The 5ft is fine, I use one for everything from a jacket BC and swim suit to a back inflate and a dry suit. Unless you are very large or are doing single file swimming (like a narrow cave) there is rarely a need for a 7 ft hose....and you have 2 ft less hose to find a place to store.
I went through this a week ago and here's what I've found:
1) One website (GUE I think) actually said a long hose wasn't needed in an O/W rec environment. Another site suggested 5' and another 7'.
2) I bought the 7' cause that's what came with the Hog single tank package.
Like those in this thread, I spoke to a local aquaintance (instructor, cave diver, cave instructor? not sure ) and he suggested 5' would be better for me and that he might have a hose to trade me to help out.
That said, I've had 4 dives with this rig now and I can't say that 7' seems to be any kind of problem. I don't own a canister so I put my shears over on might right hip. I wrap the hose under/behind that and across my chest and around my neck. Seems just right to be. I'm going to keep diving this until someone lets me try a 5'. If that seems better, I'll post back.

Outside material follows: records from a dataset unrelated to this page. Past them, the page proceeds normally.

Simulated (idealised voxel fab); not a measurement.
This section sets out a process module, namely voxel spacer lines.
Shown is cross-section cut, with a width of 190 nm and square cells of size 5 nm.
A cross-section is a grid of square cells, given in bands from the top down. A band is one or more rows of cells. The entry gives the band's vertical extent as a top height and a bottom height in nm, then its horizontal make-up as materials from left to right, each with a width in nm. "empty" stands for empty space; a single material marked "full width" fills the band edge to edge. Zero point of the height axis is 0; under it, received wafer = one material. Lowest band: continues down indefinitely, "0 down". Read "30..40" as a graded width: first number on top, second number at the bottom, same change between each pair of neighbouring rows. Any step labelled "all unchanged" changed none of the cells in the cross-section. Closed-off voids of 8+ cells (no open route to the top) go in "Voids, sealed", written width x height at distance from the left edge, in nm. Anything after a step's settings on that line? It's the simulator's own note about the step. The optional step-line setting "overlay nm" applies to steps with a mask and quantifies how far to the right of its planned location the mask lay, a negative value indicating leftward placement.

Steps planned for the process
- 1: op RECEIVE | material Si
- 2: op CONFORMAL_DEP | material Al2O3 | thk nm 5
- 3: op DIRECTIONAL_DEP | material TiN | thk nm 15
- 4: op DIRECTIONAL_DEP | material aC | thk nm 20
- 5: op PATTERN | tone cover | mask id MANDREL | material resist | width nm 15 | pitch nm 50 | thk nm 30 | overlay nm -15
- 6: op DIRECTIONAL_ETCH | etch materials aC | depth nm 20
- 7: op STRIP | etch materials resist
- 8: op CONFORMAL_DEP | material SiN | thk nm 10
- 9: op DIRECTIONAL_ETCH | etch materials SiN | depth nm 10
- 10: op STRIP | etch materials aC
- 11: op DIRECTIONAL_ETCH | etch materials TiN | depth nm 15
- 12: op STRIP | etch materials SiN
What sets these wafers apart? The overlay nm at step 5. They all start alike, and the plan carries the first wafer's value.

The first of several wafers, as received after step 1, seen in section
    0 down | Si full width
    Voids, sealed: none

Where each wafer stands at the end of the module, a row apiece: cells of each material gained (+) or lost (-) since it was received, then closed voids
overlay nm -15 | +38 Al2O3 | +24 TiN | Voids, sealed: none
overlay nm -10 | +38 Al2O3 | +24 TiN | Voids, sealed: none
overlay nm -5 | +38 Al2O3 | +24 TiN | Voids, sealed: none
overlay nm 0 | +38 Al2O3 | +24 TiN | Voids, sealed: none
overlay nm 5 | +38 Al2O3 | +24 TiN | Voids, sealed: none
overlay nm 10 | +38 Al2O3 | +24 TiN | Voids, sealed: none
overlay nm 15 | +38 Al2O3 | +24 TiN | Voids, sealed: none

Oh and I'm 6'0" with a 44" waist for what that's worth. I'm not exactly DIR from a BMI perspective. (And many other perspectives...)
Assuming you don't feel like spending a lot of money on a can light right now, the issue then is that with a 7 foot hose, it needs to be routed under something. That something is typically a can light....However, the 7 foot hose can ALSO be routed under a knife on the wastebad( put where a can light would go) or a big pocket on the wasteband..... This way, you have the increased flexibility of use available with the 7 foot hose, and none of the cost for the can light....Someday you may see some divers using can lights as buddy communication tools, and as seeing aids, and want to try this.....when you get to experience the buddy effectiveness of the can lights, you may well decide they are too cool to pass on....With the 7 foot hose, you are good either way.